Of the many quandaries that Facebook faces, the most abominable are Fake news and the menace it spreads! Not to forget the whole mess around U.S Presidential elections with the chance of misleading information to be a possible influence. Again, the aftermath of the same has been a major concern and yes, far-fetched. That being said, the “who” factor remains constant – The source of propagation of such fake news! Apparently, a recent study by the Journal Science Advances seems to predict relatively closer demographic section – Baby Boomers!
In consonance with a study report released by Science Advances, the elderly and ultra-conservative section of the society are most susceptible to fake news and, are four times more likely to spread the same without a second thought.
The study was conducted by the collaborative efforts of researchers from New York University’s Social Media and Political Participation Lab, along with Princeton University.
According to the above-mentioned study that was released on Wednesday, people aged 65 and above, amount to nearly 11% and have shared false information during the 2016 presidential election. This stat stands against 3% of the people between 18 to 29 years of age. Considering the middle-aged spectrum ranging from 45 to 60, also fall prey to such fake links passing off as news.
Not Tech-Savvy Enough!
For me, what is pretty striking is that the relationship holds even when you control for party affiliation or ideology. The fact that it’s independent of these other traits is pretty surprising to me. It’s not just being driven by older people being more conservative. – Andrew Guess, a political scientist at Princeton University.
Apparently, the elderly citizens aren’t that tech savvy to properly distinguish between genuine news and fake news masquerading as genuine links!
The average number of shares on fake news is 0.26 for people between the age of 45 to 60. However, when compared with the average number of shares for people over 65, it was found to 0.75.
According to Jonathan Nagler, who is a professor of politics and co-director of NYU’s SMaPP Lab, claims that the inadequate information circulating around digital and media resources have contributed more towards the spread of such fake news among older people. He adds that younger generation today who joins the digital parade with required digital literacy, “may just be savvier at identifying what may be fake.”
Nagler also indicates at the “overwhelming evidence” around the fakest news being biased towards the then-candidate Donald Trump, making the ultra-conservative sect more likely to spread fake news, as opposed to liberals. According to him, the whole brouhaha around fake news during the election was just due to the widespread attention fake news has garnered in, leading to the falsities gaining more attention than the real news stories. One should jot down in their most important logs, that passing-off as real news, the fake news was circulated more!

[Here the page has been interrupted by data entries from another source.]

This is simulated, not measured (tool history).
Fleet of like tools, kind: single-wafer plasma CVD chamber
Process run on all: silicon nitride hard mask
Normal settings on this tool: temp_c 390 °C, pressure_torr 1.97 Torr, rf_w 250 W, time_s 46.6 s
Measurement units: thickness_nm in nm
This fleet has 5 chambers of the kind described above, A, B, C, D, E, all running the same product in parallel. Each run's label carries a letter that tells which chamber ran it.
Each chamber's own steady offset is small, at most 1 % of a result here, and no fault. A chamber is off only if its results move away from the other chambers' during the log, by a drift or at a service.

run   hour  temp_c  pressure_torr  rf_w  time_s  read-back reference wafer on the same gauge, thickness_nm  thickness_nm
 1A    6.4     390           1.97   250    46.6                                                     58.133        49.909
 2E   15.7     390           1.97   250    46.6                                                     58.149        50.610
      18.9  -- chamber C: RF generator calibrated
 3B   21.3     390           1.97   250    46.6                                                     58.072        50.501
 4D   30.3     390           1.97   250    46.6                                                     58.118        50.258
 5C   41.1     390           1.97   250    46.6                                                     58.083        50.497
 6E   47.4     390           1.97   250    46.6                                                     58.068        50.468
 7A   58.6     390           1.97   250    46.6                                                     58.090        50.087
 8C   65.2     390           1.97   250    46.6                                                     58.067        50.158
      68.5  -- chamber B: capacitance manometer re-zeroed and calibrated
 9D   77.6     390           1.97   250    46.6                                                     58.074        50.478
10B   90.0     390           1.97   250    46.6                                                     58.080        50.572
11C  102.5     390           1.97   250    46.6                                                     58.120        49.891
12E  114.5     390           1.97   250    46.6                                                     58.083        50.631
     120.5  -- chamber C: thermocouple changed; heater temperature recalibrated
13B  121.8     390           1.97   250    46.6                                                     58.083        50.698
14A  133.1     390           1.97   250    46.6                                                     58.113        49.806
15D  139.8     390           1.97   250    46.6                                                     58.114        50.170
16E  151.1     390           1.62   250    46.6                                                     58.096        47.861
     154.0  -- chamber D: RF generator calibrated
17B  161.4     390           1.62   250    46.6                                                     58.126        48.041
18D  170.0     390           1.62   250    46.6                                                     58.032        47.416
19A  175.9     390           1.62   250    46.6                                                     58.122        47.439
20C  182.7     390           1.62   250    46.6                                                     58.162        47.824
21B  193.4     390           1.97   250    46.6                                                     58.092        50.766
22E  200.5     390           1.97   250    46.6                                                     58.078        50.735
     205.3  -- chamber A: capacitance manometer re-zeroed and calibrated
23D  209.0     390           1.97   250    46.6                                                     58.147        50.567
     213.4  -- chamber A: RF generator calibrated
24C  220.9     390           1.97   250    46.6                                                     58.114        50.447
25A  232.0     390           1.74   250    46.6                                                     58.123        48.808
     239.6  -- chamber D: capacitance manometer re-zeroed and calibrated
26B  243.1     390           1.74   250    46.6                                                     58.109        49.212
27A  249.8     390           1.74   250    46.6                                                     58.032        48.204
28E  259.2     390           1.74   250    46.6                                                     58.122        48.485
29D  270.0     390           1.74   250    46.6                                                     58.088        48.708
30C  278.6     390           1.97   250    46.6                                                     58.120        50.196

Understood well that these fake news are potentially harmful to the democracy, one may even try to look out why exactly this false news appeals to certain people, leading them to share falsities.
The “Why” Around Older People Sharing Hoaxes!
The study examines user behaviour along the array of months before and after the 2016 U.S Presidential election. In early 2016, the researchers collaborated with another firm YouGov to garner in 3,500 respondents including both Facebook users and non-users. Amalgamating the results, one thing pretty evident is that elderly sect is most susceptible to fake news, but why?
Although the researchers couldn’t clearly conclude the big “why”, but have instead reached at two possible theories. The first being the plausible reason, that older people who were introduced to the internet later, lack the digital literacy as opposed to the younger generation. The second is that older people have a relatively lower grasp at their cognition and introspection levels making them more susceptible to fall for hoaxes. One may air-quote this while reading, user’s willingness to share hoaxes have already been trialled for the vast digital literacy gap!
However, on a brighter note, there have been genuine efforts to bridge this gap by conscious and multi-pronged resolutions. Apparently, elderly Americans have a whole page devoted for their digital awareness, initiated by the Federal Bureau of Investigations. True enough, one should effectively try to reduce the spread of falsities rather than approaching variable ones!